Ever since Apple acquired Authentec in July of 2012, and with it the design patents for fingerprint biometrics technology, the world of mobile security has been completely abuzz with rumors and speculation, not so much of whether or not we will see fingerprint biometrics powered locks in an iPhone, but when that sighting will occur.
Well, the wait is over. Just as has been predicted by everyone with a technology blog on the Internet and their mother was right to assume: the new iPhone 5S, available for pre-order this Friday, has a native fingerprint sensor, built right into the smartphone’s home button, called Touch ID.
The Apple event was long, and in true fashion saved the big stuff for last. After promoting the iTunes festival, the iPhone 5C (a colorful, smaller, less expensive, sans-biometrics iPhone 5) and an overview of iOS7, Tim Cook finally brought us around to the iPhone 5S.

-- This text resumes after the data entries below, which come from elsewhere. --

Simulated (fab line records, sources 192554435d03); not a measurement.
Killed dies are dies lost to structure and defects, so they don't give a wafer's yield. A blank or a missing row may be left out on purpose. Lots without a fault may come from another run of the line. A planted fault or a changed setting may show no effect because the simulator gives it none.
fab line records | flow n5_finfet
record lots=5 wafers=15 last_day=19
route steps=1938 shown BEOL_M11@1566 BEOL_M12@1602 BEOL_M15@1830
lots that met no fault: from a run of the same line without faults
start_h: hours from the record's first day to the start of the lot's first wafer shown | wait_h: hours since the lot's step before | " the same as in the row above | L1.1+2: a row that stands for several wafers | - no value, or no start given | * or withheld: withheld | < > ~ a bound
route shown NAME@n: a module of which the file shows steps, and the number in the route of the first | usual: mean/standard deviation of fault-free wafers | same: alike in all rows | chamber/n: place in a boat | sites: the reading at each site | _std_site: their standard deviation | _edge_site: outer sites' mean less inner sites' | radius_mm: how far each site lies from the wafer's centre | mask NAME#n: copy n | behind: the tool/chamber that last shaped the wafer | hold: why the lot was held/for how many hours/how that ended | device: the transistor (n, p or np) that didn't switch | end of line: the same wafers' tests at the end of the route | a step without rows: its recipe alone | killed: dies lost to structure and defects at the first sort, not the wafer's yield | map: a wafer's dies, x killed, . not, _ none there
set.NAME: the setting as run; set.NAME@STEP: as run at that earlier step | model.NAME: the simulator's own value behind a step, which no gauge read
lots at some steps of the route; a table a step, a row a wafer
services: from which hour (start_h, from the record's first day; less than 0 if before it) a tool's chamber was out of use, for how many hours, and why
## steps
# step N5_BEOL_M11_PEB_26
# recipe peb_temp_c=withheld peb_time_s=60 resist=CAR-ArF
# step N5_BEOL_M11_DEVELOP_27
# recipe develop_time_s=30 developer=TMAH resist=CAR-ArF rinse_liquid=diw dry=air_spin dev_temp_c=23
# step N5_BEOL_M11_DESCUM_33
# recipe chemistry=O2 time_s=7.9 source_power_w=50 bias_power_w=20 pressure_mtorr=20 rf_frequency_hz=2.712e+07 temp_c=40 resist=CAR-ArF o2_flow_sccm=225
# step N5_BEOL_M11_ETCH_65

He went into great depth explaining everything, from its five times faster speed to its new camera features. All the while a new silver ring around the home button went uncommented on. And then, just as it seemed like nobody was going to talk about the bright silver ring around the big elephant in the room, Tim Cook did it:
“The third feature is all about security,” he said, showing a comical stock photo depicting cartoonish law enforcement items. “The most common way is to set up a passcode,” he continued and then used a phrase we all know by heart, essentially that the new iPhone key is one that you have wherever you go.
He was of course talking about the fingerprint sensor: 170 microns thin, sensing 500 ppi, sub epidermal scanning, all made out of sapphire so that it won’t scratch. The silver halo is a detection ring that activates the sensor, which can authenticate multiple fingerprints,each encrypted and secured, never available to other software.
It can be used for both general phone security, touch activating past your lock screen, and for authentication, allowing for iTunes purchases and account sign-in.
So, now that we can all congratulate ourselves for predicting this, lets take a look at where it all started and what it might lead to.
The rumor mill started to turn again this summer after the iOS 7 beta developers kit was released to prospective app makers. A toolkit that allows programmers to anticipate the capabilities of new operating system and the devices that will run them, the dev kit was intended to allow for the new iOS to have exclusive third-party applications on release.
One of the programmers who received the kit, British programmer Hamza Sood, uncovered code and setup tutorial image descriptions that strongly implied a biometric fingerprint sensor in the home button. Since the fateful night that Sood tweeted a screenshot of the revealing code fingerprint fever has gripped the world of mobile biometrics.
It is a testament to Apple’s public influence that this announcement is so touted and influential, as the new iPhone is not the first smartphone to feature native fingerprint scanning capabilities. In the wake of Sood’s leak, which lead to the dramatic increase in fingerprint sensor manufacturer stock, two Asian smartphones were released with Fingerprint Cards’ swipe sensor technology, and a series of design wins were announced for 2013 and 2014 biometrics-ready smartphones.
Not only that, but other biometric solutions are already available for the smartphone you might be reading this on. Iris scanning security applications, like the one available from EyeVerify, leverage the most standard issue phone hardware, its camera, to lock your phone and files with eyeprint data.
Should we be surprised by the Apple announcement? No. But should we be excited?
The implications of having a fingerprint biometric sensor on an iPhone are great when it comes to the world of mobile payment protection. Go to any Apple Store and you will notice that it is eagerly anticipating the day when its staff can do away with the bulky mobile POS systems, (which admittedly are miles ahead of what almost any other retail store offers) in favor of iPhone mobile payment solutions (iPayment or iWallet maybe) that operate on biometric authentication and NFC.
A fingerprint sensor is easy to setup and use, interesting enough to capture the attention of the public who is largely unconcerned with proper password or PIN protection and secure enough to offer adequate payment protection.
In the end, there is plenty of reason to be excited about this announcement, not so much because of the innovative functionality, but because of the mainstream popularity this will bring to fingerprint sensor phones. Even if the sellers of the iLifestyle somehow drop the ball on the fingerprint sensor possibilities and it just becomes a gimmick, the boost this whole ordeal has provided for strong mobile authentication will inevitably lead to the final nail in the coffin for the password, and signal in the age of the mobile payment.